Oil prices saw a slight uptick in early Asian trade on Friday but remained on track for a third consecutive weekly decline, weighed down by renewed trade tensions between the U.S. and China and potential tariff hikes on other countries by U.S. President Donald Trump.
By 0150 GMT, Brent crude futures had risen 15 cents to $74.44 a barrel but were set to decline 3.2% this week, marking their steepest drop since September 2024. Meanwhile, U.S. West Texas Intermediate (WTI) crude edged up 9 cents to $71.70 a barrel, showing a 2.7% decrease on a weekly basis. This marks the first time in five months that oil prices have fallen for three consecutive weeks.
“Downside pressure has stemmed from the news flow around tariffs, with concerns over a potential trade war fuelling fears of weakening oil demand,” analysts at BMI noted in a report on Friday.
Over the weekend, Trump announced a 10% tariff on Chinese imports as part of a broader strategy to improve the U.S. trade balance but suspended plans to impose steep tariffs on Mexico and Canada.
“This has eclipsed U.S. President Trump’s February 4 executive order reimposing his maximum pressure campaign on Iran, including a commitment to drive the country’s oil exports down to zero, from above 1.5 million barrels per day currently,” BMI analysts added.
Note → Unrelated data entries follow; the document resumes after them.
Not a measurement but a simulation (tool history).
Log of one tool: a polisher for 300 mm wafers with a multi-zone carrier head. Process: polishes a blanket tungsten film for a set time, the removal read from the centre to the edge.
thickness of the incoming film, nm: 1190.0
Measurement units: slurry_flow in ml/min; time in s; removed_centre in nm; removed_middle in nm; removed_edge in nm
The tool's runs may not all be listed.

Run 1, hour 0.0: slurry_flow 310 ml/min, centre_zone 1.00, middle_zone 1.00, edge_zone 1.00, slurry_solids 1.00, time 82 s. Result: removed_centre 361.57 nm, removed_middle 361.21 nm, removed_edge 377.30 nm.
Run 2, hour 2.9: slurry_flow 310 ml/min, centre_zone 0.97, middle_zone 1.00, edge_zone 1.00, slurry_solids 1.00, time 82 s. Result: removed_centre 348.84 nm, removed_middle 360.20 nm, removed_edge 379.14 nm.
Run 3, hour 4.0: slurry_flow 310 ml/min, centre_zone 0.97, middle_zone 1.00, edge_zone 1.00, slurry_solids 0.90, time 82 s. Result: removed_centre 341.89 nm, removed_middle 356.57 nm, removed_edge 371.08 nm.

Oil prices settled lower on Thursday after Trump reiterated his commitment to raising U.S. oil production, unsettling traders just a day after the country reported a much larger-than-expected increase in crude stockpiles. The benchmarks were also under pressure from swelling U.S. crude inventories.
Since Trump took office on January 20, global benchmark Brent crude has tumbled more than 8%, while WTI has dropped over 7%.